While the edublogosphere has analyzed the candidates positions on education, speculated on various Secretary of Education possibilities, and commented on education spokespersons, it has yet to produce anything substantive on the policies of likely vice presidential picks. In order to keep the list manageable and relevant to TQATE, this discussion is limited only to widely speculated picks who also have an interest in education, our chosen issue. Let's start with the Republicans:
- Bobby Jindal, 37-year old governor of Louisiana, would bring spice to a McCain ticket. The son of Indian immigrants, Jindal has been called the "next Ronald Reagan" by Rush Limbaugh. Jindal has shown strong interest in education, serving from 1999-2001 as the president of the University of Louisiana System. During his tenure, he encouraged each school to develop one area of expertise and he got the eight state universities, as one, to recruit high schoolers to stay in-state. Governor since only January, Jindal has already touched some hot education issues, signing a modest voucher law and a law focusing on critical thinking skills, particularly towards evolution, cloning, and global warming.
Bottom line: Last week's joint McCain-Jindal events being disrupted by an oil spill and inclement weather could be the key omen. Plus, Jindal's youth weakens any McCain critiques on Barack Obama's inexperience. His education credentials are still a little thin to help or hurt John McCain this fall, but Jindal is a man to be watched.

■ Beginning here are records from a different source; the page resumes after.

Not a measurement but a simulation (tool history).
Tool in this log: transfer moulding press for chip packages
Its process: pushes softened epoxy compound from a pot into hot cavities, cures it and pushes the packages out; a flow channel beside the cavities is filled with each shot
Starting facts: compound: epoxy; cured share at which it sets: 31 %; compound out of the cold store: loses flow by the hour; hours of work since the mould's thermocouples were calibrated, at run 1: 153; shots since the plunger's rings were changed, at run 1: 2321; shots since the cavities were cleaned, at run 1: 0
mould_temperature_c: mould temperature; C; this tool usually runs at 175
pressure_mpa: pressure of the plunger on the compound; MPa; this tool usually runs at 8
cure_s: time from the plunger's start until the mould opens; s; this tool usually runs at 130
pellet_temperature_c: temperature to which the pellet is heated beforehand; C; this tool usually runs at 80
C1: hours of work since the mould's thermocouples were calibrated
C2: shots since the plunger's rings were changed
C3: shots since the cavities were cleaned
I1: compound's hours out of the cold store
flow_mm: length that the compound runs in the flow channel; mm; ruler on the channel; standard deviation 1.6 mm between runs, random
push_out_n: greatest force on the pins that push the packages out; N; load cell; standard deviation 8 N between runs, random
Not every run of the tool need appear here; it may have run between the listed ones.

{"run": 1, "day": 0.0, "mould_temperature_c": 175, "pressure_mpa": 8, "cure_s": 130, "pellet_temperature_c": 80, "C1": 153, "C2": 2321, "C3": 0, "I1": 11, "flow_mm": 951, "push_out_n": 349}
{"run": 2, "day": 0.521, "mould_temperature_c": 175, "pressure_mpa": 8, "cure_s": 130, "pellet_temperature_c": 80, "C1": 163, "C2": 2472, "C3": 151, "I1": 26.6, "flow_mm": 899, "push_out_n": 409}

- As a very good friend of John McCain, and governor of swing-state Minnesota, Tim Pawlenty has been and continues to be a favorite for the spot. Pawlenty has consistently chosen to make education one of his chief issues. He served 10 years as an attorney for the Minneapolis school district. As governor, Pawlenty chaired National Governors Association's education committee (before leading the whole organization), and in March he assumed the head of the Education Commission of the States. Most widely known is his passage of QComp, a statewide performance pay plan rewarding teachers for positive evaluations and student and school achievement scores. Pawlenty has also proposed summer teacher training academies that look similar to Teach for America's.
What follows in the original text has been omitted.